Now the next thing is we want to use to CustomerDTO in our api instead of Customer domain class object. So to reduce a lot of code to bind the properties one by one, we use Automapper.

Automapper

Install the automapper package from Package Manager Console.

PM > Install-Package Automapper -version:4.1

Now add the new class in App_Start (MappingProfile.cs) and inherit it from Profile.

using AutoMapper;

namespace MyAPI.App_Start
{
    public class MappingProfile : Profile
    {
    }
}

Now create the constructor and add the mapping configuration between 2 types.

public class MappingProfile : Profile
{
    public MappingProfile()
    {
        Mapper.CreateMap<Customer, CustomerDTO>();
        Mapper.CreateMap<CustomerDTO, Customer>();
    }
}

The first argument of the CreateMap is the Source and the second one is destination. When we use the CreateMap method, automapper automatically uses the reflection to scan these types. It finds their properties and maps them based on their names. This is why we called automapper (a convention based mapping tool) because it uses the property names as the convention to map objects. So here is mapping profiles, now we need to load it when the application started.

Now open the Global.asax.cs file and write the code for Application_Start()

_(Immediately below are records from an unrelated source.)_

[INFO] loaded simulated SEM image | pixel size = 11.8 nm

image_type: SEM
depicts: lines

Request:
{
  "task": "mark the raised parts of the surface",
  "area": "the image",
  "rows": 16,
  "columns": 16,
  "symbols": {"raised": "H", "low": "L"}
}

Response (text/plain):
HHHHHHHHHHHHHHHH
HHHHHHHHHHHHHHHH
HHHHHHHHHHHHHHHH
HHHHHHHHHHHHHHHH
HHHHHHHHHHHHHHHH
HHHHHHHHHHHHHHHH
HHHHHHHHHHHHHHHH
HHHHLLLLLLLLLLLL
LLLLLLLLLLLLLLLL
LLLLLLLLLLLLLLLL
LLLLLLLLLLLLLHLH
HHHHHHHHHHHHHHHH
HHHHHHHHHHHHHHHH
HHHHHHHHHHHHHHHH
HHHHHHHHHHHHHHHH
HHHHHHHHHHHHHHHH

protected void Application_Start()
{
    Mapper.Initialize(c => c.AddProfile<MappingProfile>());
    GlobalConfiguration.Configure(WebApiConfig.Register);
    AreaRegistration.RegisterAllAreas();
    FilterConfig.RegisterGlobalFilters(GlobalFilters.Filters);
    RouteConfig.RegisterRoutes(RouteTable.Routes);
    BundleConfig.RegisterBundles(BundleTable.Bundles);
}

Now open CustomerController of Api. And let’s start changes here.

// GET /api/customers
public IEnumerable<CustomerDTO> GetCustomers()
{
    return _context.Customers.ToList();
}

Now we want to return CustomerDTO type instead of Customer object. Now we need to map this Customer object to CustomerDTO. So we use linq extension method.

// GET /api/customers
public IEnumerable<CustomerDTO> GetCustomers()
{
    return _context.Customers.ToList()
    .Select(Mapper.Map<Customer, CustomerDTO>);
}

Mapper.Map<Customer, CustomerDTO>

This delegates does the mapping. As we can see we’re not placing function call small brackets because we’re not calling the function here. We just reference it here. Mapping function automatically calls, when it executes.

// GET /api/customers/1
public Customer GetCustomer(int id)
{
    var customer = _context.Customers.SingleOrDefault(x => x.Id == id);

    // This is part of the RESTful Convention
    if (customer == null)
    {
        throw new HttpResponseException(HttpStatusCode.NotFound);
    }

    return customer;
}

In this function, as we are returning one object so we don’t use Select extension method. Here we directly use mapper

// GET /api/customers/1
public CustomerDTO GetCustomer(int id)
{
    var customer = _context.Customers.SingleOrDefault(x => x.Id == id);

    // This is part of the RESTful Convention
    if (customer == null)
    {
        throw new HttpResponseException(HttpStatusCode.NotFound);
    }

    return Mapper.Map<Customer, CustomerDTO>(customer);
}

Now come on the next CreateCustomer action,

// POST /api/customers
[HttpPost]
public CustomerDTO CreateCustomer(CustomerDTO customerDto)
{
    if (!ModelState.IsValid)
    {
        throw new HttpResponseException(HttpStatusCode.BadRequest);
    }

    var customer = Mapper.Map<CustomerDTO, Customer>(customerDto);
    _context.Customers.Add(customer);
    _context.SaveChanges();

    // Here we make our CustomerDto completely fill, because after
    // adding customer to Customer table (id is assigned to it)
    // & Now we assigned this id to customerDto
    customerDto.Id = customer.Id;

    return customerDto;
}

This is how we works with Dtos and Automapper.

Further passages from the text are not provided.